Contextual Classification Methodology

General Overview

Sounder’s contextual category classification model identifies topics of conversation at the segment level of podcast episodes according to the IAB Content Taxonomy (3.0).

Methodology

Contextual Classification

Podcast episodes are transcribed using Sounder’s proprietary automatic speech recognition (ASR) engine. Leveraging natural language processing (NLP), we further anaylze transcriptions to identify named entities, topics, sentiment, and tone, among other identifiers, that supports contextual category identification.

To illustrate, if a show’s most recent processed episode was on April 15, then any episodes published and processed between January 15 and April 14 would be included in the show-level score calculation.

Contextual Category Results

All contextual categories are comprehensively classified on the segment level, then summed within the same 90-day window, and inherited at the show level.

Interpreting Contextual Category confidence scores

Sounder identifies contextual categories of podcast content at the segment level, ultimately summarizing episode and show-level classifications. For a category to be outlined on the episode level, a single podcast episode must contain at least three segments of the same category.
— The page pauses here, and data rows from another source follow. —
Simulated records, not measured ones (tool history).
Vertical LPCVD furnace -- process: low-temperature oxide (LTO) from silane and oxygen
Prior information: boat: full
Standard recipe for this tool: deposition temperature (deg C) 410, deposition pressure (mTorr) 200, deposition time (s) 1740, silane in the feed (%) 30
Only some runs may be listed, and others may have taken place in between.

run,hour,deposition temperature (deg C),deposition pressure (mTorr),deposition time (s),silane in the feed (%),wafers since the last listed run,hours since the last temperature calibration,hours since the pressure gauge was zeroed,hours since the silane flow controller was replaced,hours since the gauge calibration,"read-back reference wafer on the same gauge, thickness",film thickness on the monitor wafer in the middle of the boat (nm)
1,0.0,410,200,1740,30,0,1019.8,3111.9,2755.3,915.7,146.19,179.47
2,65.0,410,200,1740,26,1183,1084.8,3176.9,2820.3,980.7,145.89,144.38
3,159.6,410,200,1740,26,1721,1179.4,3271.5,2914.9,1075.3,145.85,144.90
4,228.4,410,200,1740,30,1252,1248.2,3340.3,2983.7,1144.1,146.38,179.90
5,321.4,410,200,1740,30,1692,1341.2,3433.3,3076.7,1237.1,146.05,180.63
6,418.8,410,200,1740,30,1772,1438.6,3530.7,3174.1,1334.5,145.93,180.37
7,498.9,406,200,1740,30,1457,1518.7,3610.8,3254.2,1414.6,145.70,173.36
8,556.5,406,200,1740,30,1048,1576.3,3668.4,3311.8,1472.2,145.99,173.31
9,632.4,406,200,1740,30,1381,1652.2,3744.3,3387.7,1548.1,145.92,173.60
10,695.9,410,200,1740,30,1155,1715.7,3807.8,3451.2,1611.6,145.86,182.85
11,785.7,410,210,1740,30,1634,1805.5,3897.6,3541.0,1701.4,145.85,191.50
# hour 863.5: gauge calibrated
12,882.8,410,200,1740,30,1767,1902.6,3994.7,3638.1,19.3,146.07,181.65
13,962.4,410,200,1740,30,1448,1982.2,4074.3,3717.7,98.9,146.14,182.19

The concentration and depth of conversations of identified categories determine confidence scores. For example, a discussion focused on a single topic roughly 6-8 minutes long likely results in a 100% confidence score of the related contextual category. In contrast, a conversation about the same topic that is only a couple minutes or less in length will likely only result in a confidence score of 60% or less.

Since Sounder’s models are not keyword-based and rely on contextual signals such as sentiment and tone, the precise number of identifiers does not guarantee confidence score results.